We fabricated a robotic hand that accurately reproduces the human hand skeleton with the corresponding muscles and tendons [21]. Figure 2 shows an example of the robotic hand picking a workpiece with a size of 20 mm × 30 mm, which is a material used for cutting out dentures. In the future, the work of inserting a 1 mm diameter lead wire into a connector is planned to be executed by the robotic hand. The bin picking problem, consisting of tiny workpieces, must be solved to automate this work. Here, the depth of each of the workpieces in the stack must be accurately estimated before the picking process.

A depth camera, Intel Realsense D435i [3], was applied to take the image of a stack consisting of tiny workpieces, and the obtained image is shown in Figure 3. The distance between the camera and the stack was set to 20 cm, which is the minimum distance in the specification because the exact shape of the workpieces needs to be recognized. As shown in Figure 3, it seems difficult to visually recognize the stack in both the upper and side images. Next, a 3-D scanner, Artec Eva [22], was used for scanning the same stack, and the obtained image is shown in Figure 4. In this figure, the contour of the workpieces is deformed, and it might be difficult to recognize the stacking of the workpieces. The workpieces are cubes whose edge length is 10 mm or 5 mm and are made of resin and rubber, respectively. Figure 5 shows examples of bulk stacks and workpieces. Each bulk stack has an arbitrary number of workpieces and an arbitrary number of layers. Generally, the workpieces used in the fabrication process have a uniform size and shape.

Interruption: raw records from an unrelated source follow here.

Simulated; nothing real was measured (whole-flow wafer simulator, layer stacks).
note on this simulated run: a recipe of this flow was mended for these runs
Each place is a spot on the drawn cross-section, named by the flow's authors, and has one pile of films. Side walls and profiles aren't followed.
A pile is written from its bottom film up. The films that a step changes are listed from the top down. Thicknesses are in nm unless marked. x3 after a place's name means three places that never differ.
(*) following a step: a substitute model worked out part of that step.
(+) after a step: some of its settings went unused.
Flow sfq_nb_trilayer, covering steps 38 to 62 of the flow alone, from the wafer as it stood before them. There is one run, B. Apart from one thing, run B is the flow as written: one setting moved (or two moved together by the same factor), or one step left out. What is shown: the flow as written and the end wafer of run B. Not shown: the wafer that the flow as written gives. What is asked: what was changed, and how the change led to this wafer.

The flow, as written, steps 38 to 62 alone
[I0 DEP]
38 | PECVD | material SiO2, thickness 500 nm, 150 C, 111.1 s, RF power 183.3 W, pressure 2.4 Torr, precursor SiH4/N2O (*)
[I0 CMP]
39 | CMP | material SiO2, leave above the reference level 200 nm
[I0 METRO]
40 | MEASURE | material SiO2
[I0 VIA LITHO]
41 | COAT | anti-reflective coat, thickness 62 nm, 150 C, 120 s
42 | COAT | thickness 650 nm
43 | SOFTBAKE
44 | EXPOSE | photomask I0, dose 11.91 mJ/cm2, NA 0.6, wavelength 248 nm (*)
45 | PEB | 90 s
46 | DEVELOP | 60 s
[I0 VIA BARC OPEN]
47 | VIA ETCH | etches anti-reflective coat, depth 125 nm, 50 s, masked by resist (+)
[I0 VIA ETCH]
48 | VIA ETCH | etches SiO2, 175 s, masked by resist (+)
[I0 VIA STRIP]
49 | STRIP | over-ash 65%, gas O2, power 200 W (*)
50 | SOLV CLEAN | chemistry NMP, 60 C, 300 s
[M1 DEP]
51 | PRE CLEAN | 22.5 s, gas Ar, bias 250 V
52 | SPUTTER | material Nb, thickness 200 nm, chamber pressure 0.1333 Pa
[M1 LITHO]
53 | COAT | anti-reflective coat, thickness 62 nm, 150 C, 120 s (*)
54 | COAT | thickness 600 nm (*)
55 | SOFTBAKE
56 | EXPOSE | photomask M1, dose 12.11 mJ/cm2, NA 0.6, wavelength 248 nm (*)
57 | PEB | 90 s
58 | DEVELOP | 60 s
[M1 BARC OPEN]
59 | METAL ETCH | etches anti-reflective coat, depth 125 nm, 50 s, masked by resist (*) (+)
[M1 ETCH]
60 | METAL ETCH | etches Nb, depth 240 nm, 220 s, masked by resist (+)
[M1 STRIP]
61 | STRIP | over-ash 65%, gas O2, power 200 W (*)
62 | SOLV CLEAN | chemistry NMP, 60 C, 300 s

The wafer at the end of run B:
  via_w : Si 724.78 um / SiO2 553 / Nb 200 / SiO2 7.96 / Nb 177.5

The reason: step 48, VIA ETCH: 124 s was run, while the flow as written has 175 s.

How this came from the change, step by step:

3. Suggested Stereo Matching Method

The stereo matching method has already been suggested in previous research, and it estimates the distance (depth) between a camera and an object by using the parallax of two cameras arranged side by side with a specified distance [18,19]. When this method is applied to object observation, depth is given to each pixel of the surface, and it is not necessarily the same around the pixel (an example of depth calculation is shown below). Therefore, the obtained depth must be modified based on the outline of the object by using its CAD model. This modification is particularly necessary for tiny workpieces because the objects do not have enough pixels to estimate their depth. We suggest an enhanced stereo matching method by using a deep convolutional neural network (D-CNN) [23] and the Harris corner detection algorithm [24].

3.1. System Configuration

As shown in Figure 6, the suggested system consists of three subsystems. “Object Detection & Segmentation” generates a 2-D map from the image of an object. “Depth Estimation” and “Rotation Estimation” control the robotic arm. The former estimates depth, that is, the distance between the camera and the object, and the latter operates the end effector of the robotic arm. The process “Contact Estimation between Robotic Arm and Workspace” creates a picking plan for each layer of workpiece stacking by using the contact of the end effector with the tiny workpieces. Finally, the robotic arm is controlled based on the plan.

3.2. Process Flow

The process flow is shown in Figure 7. The stacked workpieces are layered in the z-axis direction based on their depths. Firstly, the image taken by the left camera is used for object detection and instance segmentation based on the D-CNN to obtain a 2-D map of stacking. Secondly, the depth of each workpiece is obtained by using the conventional stereo matching method. Finally, a 3-D map for bin picking is generated by synthesizing the 2-D map of the stack and the depth of each workpiece. The right side is the part responsible for controlling the picking movement of the robotic arm. The corners of all workpieces within the image are detected using the Harris corner detection algorithm (abbreviated as the Harris algorithm) [24], and the angle of each workpiece with the horizontal axis is calculated. One of the workpieces for pick-up is chosen in the 3-D map by checking the possibility of contacts between the end effector and other workpieces. Finally, the chosen workpiece is picked up by controlling the robotic arm, and the above processes are repeated for picking up all workpieces.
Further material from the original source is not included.